United States District Court, District of Idaho
Jun 2, 2023
1:21-cv-00376-BLW (D. Idaho Jun. 2, 2023)

Opinion

1:21-cv-00376-BLW

06-02-2023

SAFETY NATIONAL CASUALTY CORPORATION a/s/o Pacific Coast Supply, LLC and PACIFIC COAST SUPPLY, LLC, Plaintiff, v. KINSHOFER USA, INC., Defendant.
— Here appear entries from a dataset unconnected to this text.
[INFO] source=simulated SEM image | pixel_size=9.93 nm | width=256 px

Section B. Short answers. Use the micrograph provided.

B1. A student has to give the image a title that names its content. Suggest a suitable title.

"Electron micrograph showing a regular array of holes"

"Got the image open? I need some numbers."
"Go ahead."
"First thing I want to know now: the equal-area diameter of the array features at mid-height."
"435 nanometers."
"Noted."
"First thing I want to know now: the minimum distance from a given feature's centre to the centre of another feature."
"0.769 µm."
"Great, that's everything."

MEMORANDUM DECISION AND ORDER

B. Lynn Winmill U.S. District Court Judge

INTRODUCTION

Before the Court are the parties' cross-motions for sanctions for spoliation of evidence. Having carefully reviewed the briefing and record in this case, the Court will grant Plaintiffs' motion in part and deny it part, and grant Defendant's motion.

BACKGROUND

1. The Accident

This case arises from an accident that occurred on September 19, 2019. Plaintiff Pacific Coast Supply's employees were laying shingles on a roof using a crane truck with a forklift attachment manufactured by Defendant Kinshofer USA. As one pallet of shingles was being hoisted onto the roof, an employee noticed the tines on the forklift attachment “tipping and the pallet began to drift.” Compl. ¶¶ 13-14, Dkt. 1. Sliding off the fork tines, the pallet broke through the roof causing property damage and serious injury to Leo Gutierrez, a Pacific Coast employee. Following the incident, Mr. Gutierrez filed a worker's compensation claim with Pacific Coast, which was insured by Plaintiff Safety National Casualty Corporation (“SNCC”).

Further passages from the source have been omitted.